Objectives

Using the integrated OCL compiler

Current compiler features

Examples



Objectives


Our main objective when implementing the OCL compiler was a full compliance with the current OCL 2.0 standard. The purpose of the OCL compiler is to allow the user check the syntactic and semantic correctness of OCL expressions targeting both the user model (business rules) and the UML 1.5 metamodel (well formedness rules), providing as explicit error messages as possible. The compilation of OCL expressions is also the first step when you want to check the well formedness of your UML model. Therefore, we consider the OCL compiler a key component in any OCL tool. OCL specifications must first be syntactically and semantically correct before being evaluated.

Using the OCL compiler


OCLE provides a powerful integrated OCL compiler, which is capable of advanced type-checking operations. You may group your OCL specification files into OCLE projects, as shown in attaching OCL files to a project. OCLE allows you to compile all the files attached to the active project as a whole. Please refer to compiling multiple files for details about compiling the entire project. For simpler expressions, you may wish to work with individual OCL files. In this case, you could compile only the currently open OCL file.
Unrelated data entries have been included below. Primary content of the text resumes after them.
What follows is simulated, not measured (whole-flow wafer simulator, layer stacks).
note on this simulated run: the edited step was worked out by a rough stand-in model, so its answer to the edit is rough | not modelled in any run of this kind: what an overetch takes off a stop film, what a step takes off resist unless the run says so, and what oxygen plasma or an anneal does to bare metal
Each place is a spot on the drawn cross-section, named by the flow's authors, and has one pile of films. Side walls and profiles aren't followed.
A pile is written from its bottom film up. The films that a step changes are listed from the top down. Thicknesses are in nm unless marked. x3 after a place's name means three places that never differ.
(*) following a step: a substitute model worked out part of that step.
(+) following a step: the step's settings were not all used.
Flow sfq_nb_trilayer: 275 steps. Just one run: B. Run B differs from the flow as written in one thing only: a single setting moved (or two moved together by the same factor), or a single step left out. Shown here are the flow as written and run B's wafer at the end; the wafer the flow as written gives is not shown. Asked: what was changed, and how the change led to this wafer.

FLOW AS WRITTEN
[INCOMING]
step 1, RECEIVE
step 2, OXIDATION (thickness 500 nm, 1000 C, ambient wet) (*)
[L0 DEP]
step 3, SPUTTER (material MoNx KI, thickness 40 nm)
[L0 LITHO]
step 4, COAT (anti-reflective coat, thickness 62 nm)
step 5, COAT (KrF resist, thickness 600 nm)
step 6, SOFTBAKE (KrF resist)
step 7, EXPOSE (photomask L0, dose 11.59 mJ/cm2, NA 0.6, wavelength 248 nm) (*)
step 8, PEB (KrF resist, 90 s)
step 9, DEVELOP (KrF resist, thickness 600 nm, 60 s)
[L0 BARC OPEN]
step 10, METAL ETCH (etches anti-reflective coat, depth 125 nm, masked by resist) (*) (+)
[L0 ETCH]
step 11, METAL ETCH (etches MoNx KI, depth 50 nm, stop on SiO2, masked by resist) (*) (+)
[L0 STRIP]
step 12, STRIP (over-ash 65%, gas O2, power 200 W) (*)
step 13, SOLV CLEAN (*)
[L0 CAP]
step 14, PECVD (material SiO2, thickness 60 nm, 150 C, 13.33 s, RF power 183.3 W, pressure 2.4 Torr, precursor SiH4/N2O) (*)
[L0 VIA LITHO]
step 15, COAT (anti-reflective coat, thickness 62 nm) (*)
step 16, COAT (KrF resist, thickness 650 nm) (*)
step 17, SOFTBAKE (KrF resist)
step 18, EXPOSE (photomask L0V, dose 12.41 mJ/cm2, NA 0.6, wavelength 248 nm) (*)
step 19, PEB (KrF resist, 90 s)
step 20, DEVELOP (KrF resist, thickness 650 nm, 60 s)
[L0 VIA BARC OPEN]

To compile all the OCL files in the active project, you first have to open or create an OCLE project and then attach some OCL specification files to it. Then use the Compile project specifications option in the Tools menu (or the corresponding toolbar button). Note that this option is only active if there is an active project. First, OCLE will save any open files that are not saved. Then it will scan the project browser and include all the selected files in the compilation process. To select or unselect a file, right click its name in the project browser and choose Select / Unselect as appropriate. Unselected files will have their names grayed. In this way you may define many compilation configurations, all involving the same files. This is very useful when developing OCL specifications, because they might not be correct from the very beginning, and you may test them separately, without having to remove undesired files from the project.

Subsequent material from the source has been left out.